In an attempt to further decrease energy costs and its impact on the environment, BitFury announced that it was launching the world’s largest two-phase immersion cooling (2PIC) project at its new data center in the Republic of Georgia.

By using the technology from Allied Control, bought in January, and the Novec 7100 Engineered Fluid from industrial giant 3M, the company is hoping to optimize its operations and make them more green. The firm intends on using 3M’s fluid to cool more than 40 megawatts of processing power.

“The maintenance cost of traditional low-cost air cooling systems is quite high compared to immersion cooling, and it is very problematic to use low-cost air cooling systems in the areas with hot weather, it becomes very costly,” said Valery Vavilov, CEO of BitFury, in an interview with Bitcoin Magazine.

Vavilov explained that the utilization of immersion cooling allows for a reduction in maintenance costs. Further, it opens up the possibility of the company launching mining operations in parts of the world that would otherwise not provide efficient cooling.

“In addition, we are able to deploy it in the areas with hot weather climate which opens possibility to operate literally in any location in the world. Also, for chips, this fluid is ideal exploitation environment and it allows to run them with maximum possible efficiency that just cannot be achieved using low-cost air-cooled systems,” he explained.

2PIC works by placing hardware in a specially designed tank with a liquid coolant such as the Novec 7100. What makes this fluid particularly useful is that it has a low boiling point, which means that as it heats, it starts to evaporate much more quickly. That pulls the heat away from the hardware in the device, allowing them to operate at a higher rate for much longer. When the vapor hits a water-cooled condenser coil, it becomes a fluid again and falls back into the tank, thus reducing the amount of fluid loss significantly.

“One of the primary limitations for computer performance is the thermal environment. Two-phase immersion cooling with Novec fluids provides tight coupling between device temperatures and the fluid boiling temperature. This means that these devices operate in a narrower temperature band,” explained Michael Garceau, 3M Business Development Manager, Data Center Markets, in an interview with Bitcoin Magazine. “This is true not just for the processors, but for the circuits and devices delivering power to them. This, in turn, allows the hardware to be driven harder on average than would be possible in air and “overclocked” as is often done in the most profitable early stages of a mining deployment.”

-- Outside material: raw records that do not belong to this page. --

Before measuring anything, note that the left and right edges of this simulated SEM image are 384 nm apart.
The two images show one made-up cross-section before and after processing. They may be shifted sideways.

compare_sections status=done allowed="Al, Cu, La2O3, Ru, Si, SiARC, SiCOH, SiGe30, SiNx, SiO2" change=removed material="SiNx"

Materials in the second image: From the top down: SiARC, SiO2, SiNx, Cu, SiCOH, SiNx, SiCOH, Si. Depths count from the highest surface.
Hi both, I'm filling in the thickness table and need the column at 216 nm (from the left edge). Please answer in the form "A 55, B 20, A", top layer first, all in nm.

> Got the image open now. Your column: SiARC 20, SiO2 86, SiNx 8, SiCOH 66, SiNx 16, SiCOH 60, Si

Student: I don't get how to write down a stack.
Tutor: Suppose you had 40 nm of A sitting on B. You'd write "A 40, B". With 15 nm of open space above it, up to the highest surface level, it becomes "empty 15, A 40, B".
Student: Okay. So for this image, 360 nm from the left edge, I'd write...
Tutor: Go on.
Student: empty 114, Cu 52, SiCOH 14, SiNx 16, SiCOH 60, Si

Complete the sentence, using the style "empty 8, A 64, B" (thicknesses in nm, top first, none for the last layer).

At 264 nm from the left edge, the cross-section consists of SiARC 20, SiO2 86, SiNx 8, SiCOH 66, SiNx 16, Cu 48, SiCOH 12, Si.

Garceau also explained that because these 2PIC-specific boards don’t require heat sinks and cold plates, the processing hardware can be more densely packed with the 2PIC boards. This enables improved overclocking capacity.

“500-watt ASICs have been successfully overclocked to well over 750 watts. 2PIC with a Novec fluid will enable BitFury to lower operational costs by allowing them to run ASICs more efficiently,” Garceau explained.

The Environment is Key for BitFury

According to Garceau, “The streamlined system can deliver as much as 95 percent cooling energy savings with minimal fluid loss.” The cost of cooling hardware is an additional expense that many miners don’t consider when first starting out. Big scale fans require electricity.

“Green transaction processing is a significant and important part of our business strategy. With our acquisition of Allied Control, we have been able not only to utilize renewable energy sources like hydropower in our datacenter located in the Republic of Georgia, but also achieve a very energy-efficient cooling despite hot daytime temperatures,” explained Vavilov.

The Novec Engineered Fluids are nonflammable, have zero ozone depletion potential, have a low global warming potential, are Hazardous Air Pollutant-free, and are U.S. EPA SNAP-approved. And because the majority of the fluid condenses and drops back into the tank, replenishment isn’t needed for multiple hardware generations.

All told, BitFury is focused on delivering blockchain transaction processing in an efficient and green environment.

“We strive to ensure low carbon print and high efficiency of all our operations and already rely on renewable energy – thermal and hydropower – for all our operations,” Vavilov said. “We are also in the process of developing low-cost wind turbine technology that will provide another affordable and effective energy solution. We plan that by next year our data centers will be powered by the low-cost renewable energy generated by our new wind turbines. This will allow to further significantly lower our electricity cost and secure a long-term access to cheap electricity on a predictable basis.”

With electricity being the primary outlier that separates the profitable miners from the unprofitable, taking control of the supply of that power ensures that BitFury can remain profitable while also doing its part to reduce the significant carbon footprint found in bitcoin mining.